With support from the University of Richmond

History News Network

History News Network puts current events into historical perspective. Subscribe to our newsletter for new perspectives on the ways history continues to resonate in the present. Explore our archive of thousands of original op-eds and curated stories from around the web. Join us to learn more about the past, now.

Did Pope Francis collaborate with the Argentine junta?

David Austin Walsh is the editor of the History News Network.


Pope Francis in Rome on March 13, 2013. Credit: Mazur/catholicnews.org.uk

UPDATE: In an email to HNN, James P. Brennan, a professor of history at the University of California, Riverside who is currently working on on a research project about the "Dirty War," cautioned against rushing to judgments about the new pope's record with the military junta. "[Journalist Horacio Verbitsky] is the sole source of [the] accusation [about concealing prisoners from human rights officials], which has yet to be verified by other credible sources such as human rights organizations in Argentina."

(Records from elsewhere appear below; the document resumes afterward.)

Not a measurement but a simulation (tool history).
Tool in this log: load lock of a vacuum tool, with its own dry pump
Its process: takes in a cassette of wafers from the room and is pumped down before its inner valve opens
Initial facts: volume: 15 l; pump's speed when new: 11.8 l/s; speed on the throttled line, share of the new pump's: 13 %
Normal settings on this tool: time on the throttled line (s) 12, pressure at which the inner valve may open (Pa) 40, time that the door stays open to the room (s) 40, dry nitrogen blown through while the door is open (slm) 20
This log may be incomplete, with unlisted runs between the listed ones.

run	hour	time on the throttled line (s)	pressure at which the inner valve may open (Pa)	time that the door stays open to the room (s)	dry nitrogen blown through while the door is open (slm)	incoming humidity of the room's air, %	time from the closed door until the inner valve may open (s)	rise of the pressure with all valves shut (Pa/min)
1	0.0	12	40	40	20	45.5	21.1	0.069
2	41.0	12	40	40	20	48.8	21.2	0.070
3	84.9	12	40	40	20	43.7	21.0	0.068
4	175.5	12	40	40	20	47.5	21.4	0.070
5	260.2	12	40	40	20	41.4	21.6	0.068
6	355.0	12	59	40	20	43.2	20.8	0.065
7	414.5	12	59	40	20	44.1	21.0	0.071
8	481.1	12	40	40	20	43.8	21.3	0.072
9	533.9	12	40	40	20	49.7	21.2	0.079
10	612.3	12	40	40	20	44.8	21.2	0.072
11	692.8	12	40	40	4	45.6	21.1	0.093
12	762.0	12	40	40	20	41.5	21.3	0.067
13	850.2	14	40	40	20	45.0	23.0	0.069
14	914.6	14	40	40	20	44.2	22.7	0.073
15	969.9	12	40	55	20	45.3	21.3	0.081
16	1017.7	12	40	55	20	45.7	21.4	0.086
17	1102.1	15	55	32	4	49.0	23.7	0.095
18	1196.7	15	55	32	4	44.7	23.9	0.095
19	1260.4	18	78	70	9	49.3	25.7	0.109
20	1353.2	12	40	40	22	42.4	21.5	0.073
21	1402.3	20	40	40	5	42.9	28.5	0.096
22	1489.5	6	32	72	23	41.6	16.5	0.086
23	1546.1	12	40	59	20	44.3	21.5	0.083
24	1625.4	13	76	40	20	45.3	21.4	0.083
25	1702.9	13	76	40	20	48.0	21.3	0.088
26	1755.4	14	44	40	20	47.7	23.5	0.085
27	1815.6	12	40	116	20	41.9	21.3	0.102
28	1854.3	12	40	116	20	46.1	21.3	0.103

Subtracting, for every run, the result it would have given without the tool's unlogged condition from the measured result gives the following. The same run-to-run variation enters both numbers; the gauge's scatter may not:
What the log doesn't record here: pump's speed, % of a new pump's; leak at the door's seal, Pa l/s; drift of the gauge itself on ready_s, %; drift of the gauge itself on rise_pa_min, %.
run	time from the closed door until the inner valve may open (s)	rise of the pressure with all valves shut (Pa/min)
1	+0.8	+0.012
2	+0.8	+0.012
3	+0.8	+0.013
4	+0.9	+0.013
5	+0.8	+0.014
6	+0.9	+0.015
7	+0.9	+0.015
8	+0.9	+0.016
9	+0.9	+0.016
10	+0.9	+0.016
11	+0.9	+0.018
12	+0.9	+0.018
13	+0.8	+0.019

In other developments, Sam Ferguson, a visiting fellow at the Schell Center for International Human Rights at Yale Law School, has an article in The New Republic in which he summarizes the 2010 testimony of then-Cardinal Bergoglio over the allegations he collaborated with the Argentine military junta. Ferguson does not draw any conclusions, noting both that some of Bergoglio's answers under examination were inconsistent (he claimed Yorio never blamed him for his incarceration, but Yorio had been on the record as holding Bergoglio responsible for years) but that Nobel Peace Prize winner and victim of the regime Adolfo Perez Esquivel told the BBC Bergoglio "was not an accomplice of the dictatorship" and Robert Cox, former editor of the Buenos Aires Herald who was forced into exile in 1979 for reporting on disappeared persons,  said that "as much as he could, behind the scenes."

* * * * *

Horacio Verbitsky, a noted Argentinean journalist, alleged in his 2005 book El Silenco that Cardinal Jorge Bergoglio, who has just been elected Pope Francis I, collaborated with the Argentinian military regime in concealing political prisoners from the Inter-American Human Rights Commission. Hugh O'Shaughnessy reported on the Roman Catholic Church's close relationship with the Argentinean military regime for the Guardian in 2011.

Bergoglio has also been accused of aiding the regime in asserting its control over the clergy. From PolicyMic:

In 2005, a human rights lawyer filed a criminal complaint against Bergoglio, accusing him of conspiring with the junta in 1976 to kidnap two Jesuit priests, whom he, as superior of the Society of Jesus of Argentina in 1976, had asked to leave their pastoral work following conflict within the Society over how to respond to the new military dictatorship, with some priests advocating a violent overthrow. Bergoglio's spokesman has flatly denied the allegations. No evidence was presented linking the cardinal to this crime.

A spokesman for Bergolgio called the the accusation "old slander."

The priests, Orlando Yorio and Francisco Jalics, were kidnapped by the Argentine Navy in May 1976 and held for five months before being released -- by being dumped drugged and dazed into an open field.

Yorio and Jalics were targeted by the right-wing Argentine military junta that governed the country from 1976 to 1983 because of their advocacy of liberation theology, a controversial movement within the Roman Catholic Church which emphasized political, economic, and social justice.

Critics both inside and outside the Chuch -- including then Cardinal Joseph Ratzinger, who became Pope Benedict XVI -- claimed that the movement was tinged with Marxism.

Bergoglio, for his part, has claimed he protected those he could from the regime, including Yorio and Jalics. From the AP:

Both men were freed after Bergoglio took extraordinary, behind-the-scenes action to save them — including persuading dictator Jorge Videla's family priest to call in sick so that he could say Mass in the junta leader's home, where he privately appealed for mercy. His intervention likely saved their lives, but Bergoglio never shared the details until [his biographier Sergio Rubin] interviewed him for the 2010 biography.

Bergoglio — who ran Argentina's Jesuit order during the dictatorship — told Rubin that he regularly hid people on church property during the dictatorship, and once gave his identity papers to a man with similar features, enabling him to escape across the border. But all this was done in secret, at a time when church leaders publicly endorsed the junta and called on Catholics to restore their "love for country" despite the terror in the streets.

Anger has been brewing about the Church's failure to confront a regime which killed tens of thousands of its own citizens during the "Dirty War" against communist insurgencies during the 1970s.

The Argentine Church issued a collective apology in 2012 for the lack of confrontation with the dictatorship. "We know there are deep open wounds among many families after the kidnapping, seizing, or the disappearance of a loved one... We share everyone's pain and once again ask the forgiveness of everyone we failed or didn't support as we should have."